Parallelization of cythonised code

The next step was to make the code run in parallel, to make use of multicore machines. Due to the simplicity of the model, parallel training is straight-forward using parallelized or distributed SGD. In standard Python, the GIL aka Global Interpreter Lock enforces single-threaded execution for CPU-bound tasks. But with Sent2vec’s cythonised version I was already working with low-level C++ calls so the GIL was no issue. Sent2Vec’s multithreaded version is inspired by Gensim’s Word2Vec, which accepts a generic sequence of sentences and a fixed number of sentences is taken and put in a job queue, from which worker threads repeatedly lift jobs for training. The core computation is done inside _do_train_job_util, which is the function I optimized with Cython and BLAS. We must release the GIL for multithreading to be practical, and this is also done inside _do_train_job_util, using Cython’s nogil syntax.

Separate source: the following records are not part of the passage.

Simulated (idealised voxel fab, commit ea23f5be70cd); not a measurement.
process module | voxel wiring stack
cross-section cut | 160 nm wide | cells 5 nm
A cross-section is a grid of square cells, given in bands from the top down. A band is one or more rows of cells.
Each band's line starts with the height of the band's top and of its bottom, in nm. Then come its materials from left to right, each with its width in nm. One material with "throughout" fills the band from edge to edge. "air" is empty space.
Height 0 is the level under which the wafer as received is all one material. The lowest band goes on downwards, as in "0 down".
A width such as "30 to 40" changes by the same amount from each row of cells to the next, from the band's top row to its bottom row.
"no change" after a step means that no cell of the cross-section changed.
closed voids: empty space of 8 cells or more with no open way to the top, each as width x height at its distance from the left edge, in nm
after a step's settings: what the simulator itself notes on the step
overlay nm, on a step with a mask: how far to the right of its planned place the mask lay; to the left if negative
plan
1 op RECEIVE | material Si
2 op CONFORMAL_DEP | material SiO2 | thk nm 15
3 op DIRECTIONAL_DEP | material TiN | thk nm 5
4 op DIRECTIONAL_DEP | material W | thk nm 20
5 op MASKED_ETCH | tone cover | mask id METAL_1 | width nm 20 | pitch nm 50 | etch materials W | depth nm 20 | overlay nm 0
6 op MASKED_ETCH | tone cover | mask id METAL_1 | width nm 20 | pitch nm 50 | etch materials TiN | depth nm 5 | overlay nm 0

Benchmarking and Evaluation

For benchmarking, I used the Toronto Corpus, which is a private corpus. The Toronto Book Corpus has all sentences in 11,038 books. It has about 70 million sentences and 0.9 billion words. Only 7,087 out of 11,038 books in Book Corpus are unique. Among them 2089 books have one duplicate, 733 books have two and 95 books have more than two duplicates. Maximum sentence length of 300 is used, i.e. sentences having length greater than 300 are ignored. Comparison is done with Gensim’s Doc2Vec (DBOW and DM) and Gensim's FastText model.

Examples of usage:

from gensim.models import Sent2Vec
from gensim.test.utils import common_texts
model = Sent2Vec(common_texts, size=100, min_count=1)
# For online training:
from gensim.models import Sent2Vec
from gensim.test.utils import common_texts
new_sentences = [['computer', 'artificial', 'intelligence'],
    ['artificial', 'trees'],
    ['human', 'intelligence'],
    ['artificial', 'graph'],
    ['intelligence'],
    ['artificial', 'intelligence', 'system']]
model = Sent2Vec(common_texts, size=100, min_count=1)
model.build_vocab(new_sentences, update=True)
model.train(new_sentences, total_examples=model.corpus_count, epochs=model.epochs)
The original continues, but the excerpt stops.